Hebrew Day Schools Praised As Best Way to Develop Jewish Leadership

Declaring that American education has failed to bring about “any significant changes” in the social order, Dr. Seymour P. Lachman, chairman of the Jewish Studies Committee for Secondary Schools of the American Association of Jewish Education, called today for a “basic reinterpretation of the value and importance of public education in enhancing rather than extinguishing a multi-cultural democratic experience.” Dr. Lachman, who is also a member of the New York City Board of Education, praised the Hebrew Day Schools as “the best available means by which to develop a permanent leadership cadre that is steeped in Jewish learning and knowledge.” Only in “such a total environment,” he told the 100 delegates to a study conference sponsored by the Synagogue Council of America, “can we most adequately and intelligently develop our own unique Judaic message with the broadest application to all human concerns.” He added that “What our troubled times might just need is the particular message of a Jewish education, with universal significance.”

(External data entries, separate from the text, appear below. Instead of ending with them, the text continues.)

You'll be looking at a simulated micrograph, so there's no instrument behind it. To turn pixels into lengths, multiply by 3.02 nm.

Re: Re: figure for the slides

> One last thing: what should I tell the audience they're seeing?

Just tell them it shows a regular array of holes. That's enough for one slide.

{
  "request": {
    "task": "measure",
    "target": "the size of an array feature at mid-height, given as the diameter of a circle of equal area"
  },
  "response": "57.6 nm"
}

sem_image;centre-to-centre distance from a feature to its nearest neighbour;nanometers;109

Referring to the role of public education, Dr. Lachman said there must be “an encouragement of authentic group identification if the diversity of our American democratic society is to be continued.” The phenomenon of cultural pluralism will have to be more readily understood and incorporated within the curriculum, he observed. “The new pluralism might also emphasize a strengthening of religious pluralism.” Dr. Lachman noted. He endorsed the so-called dual enrollment, or shared-time, plan, under which a child takes his religious classes in a religious school and his secular subjects in a public school. “The plan has the decided dual advantage of clearly not using public funds for direct religious instruction, and leaves the religious schools free of government control,” he said. Dr. Lachman also stated: “We, as Jews who value the tradition of education in all its aspects, must demand the support of education by all levels of government, especially the federal government.” But, he cautioned his audience, “the expenditure of increased sums does not guarantee the delivery of more and better service,” and thus “accountability and productivity must be considered to a greater extent than heretofore.”